Core to TIF’s proposition is market leadership in ethically produced jewelry and traceability, however, this comes with increased cost of operations and lower margins compared to luxury peers (LVMH, Richemont, Tapestry, Capri Holdings, Sotheby’s). Competition for Engagement Jewelry is increasingly intense and TIF’s emphasis on quality increases costs further. As a luxury retailer, TIF’s business is also seasonal, with over one third of sales and net earnings occurring over Q4 holiday season.


What are the key drivers for profitability?


Global luxury consumer spending is a key driver for TIF sales. The industry is currently two years into a recovery with organic sales growth up 10-15% since H1 2016. The sector is also surprisingly resilient to economic cycles. Over the last 20 years, organic growth has been positive every single year since 1996 except for one year (2009) following the global financial crisis, as measured by the Credit Suisse Luxury & Spirits Index. The sector is not immune to recession with an organic decline of c.-8% in 2009, however the sector also rebounded quickly with c.+15-20% organic growth in 2010 and 2011 (the years after the global financial crisis) and sector organic growth has remained positive since.

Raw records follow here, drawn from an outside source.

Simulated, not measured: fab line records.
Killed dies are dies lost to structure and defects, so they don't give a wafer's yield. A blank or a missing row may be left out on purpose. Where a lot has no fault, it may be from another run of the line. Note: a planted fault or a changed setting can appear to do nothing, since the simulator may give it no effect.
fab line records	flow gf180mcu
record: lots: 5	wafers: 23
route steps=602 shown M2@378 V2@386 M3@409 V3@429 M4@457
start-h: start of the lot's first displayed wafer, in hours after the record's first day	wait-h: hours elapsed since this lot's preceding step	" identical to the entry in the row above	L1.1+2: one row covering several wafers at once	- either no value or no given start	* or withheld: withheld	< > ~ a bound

The largest single driver of growth and profitability for TIF is its direct access to domestic China consumers, the largest and fastest growing luxury market globally. TIF’s 35 owned domestic China stores delivers its luxury proposition directly to consumers and supports its China online channel – a new partnership with Alibaba in 2019 to provide access to a huge new and untapped consumer base outside Tier 1 cities. Domestic China sales and Chinese tourist sales (outside China) represent c.16% and c.13% of total sales respectively. There is ample opportunity to grow store footprint in China (currently only c.13% of total TIF stores are in China despite China’s leading market size) and introduce new higher priced products from the global range which are not currently sold in China. Analysts covering TIF focus on Chinese tourist spending, which is declining for several reasons including poor US-China trade relations, weakening RMB and the Chinese government encouraging domestic spending (i.e. lowered luxury taxes). However, declining tourist spending is more than offset by re-direction to Chinese domestic spending, as tourists now stay home and purchase at typically c.10-20% higher RMB domestic prices vs. USD prices. This significantly benefits TIF’s growth and margins – domestic China sales are growing at 25% CAGR L2Y vs. relatively flat growth across all other regions. In addition, as TIF ‘moves east’ it will benefit from higher ASP plus lower retailing, manufacturing and logistics costs. The size and combination of these impacts have been underestimated by current consensus estimates. For example, 10% of total sales repatriated from tourist to domestic China spending would represent an incremental c.$350-500m NPV of equity value (assuming 20% higher ASP and earnings valued at 25-35x P/E). This quantum of repatriation could be easily achieved in the short-term by the Chinese government’s current crack-down on shadow (‘illegal’) imports, forcing Chinese domestic consumers to purchase from official stores.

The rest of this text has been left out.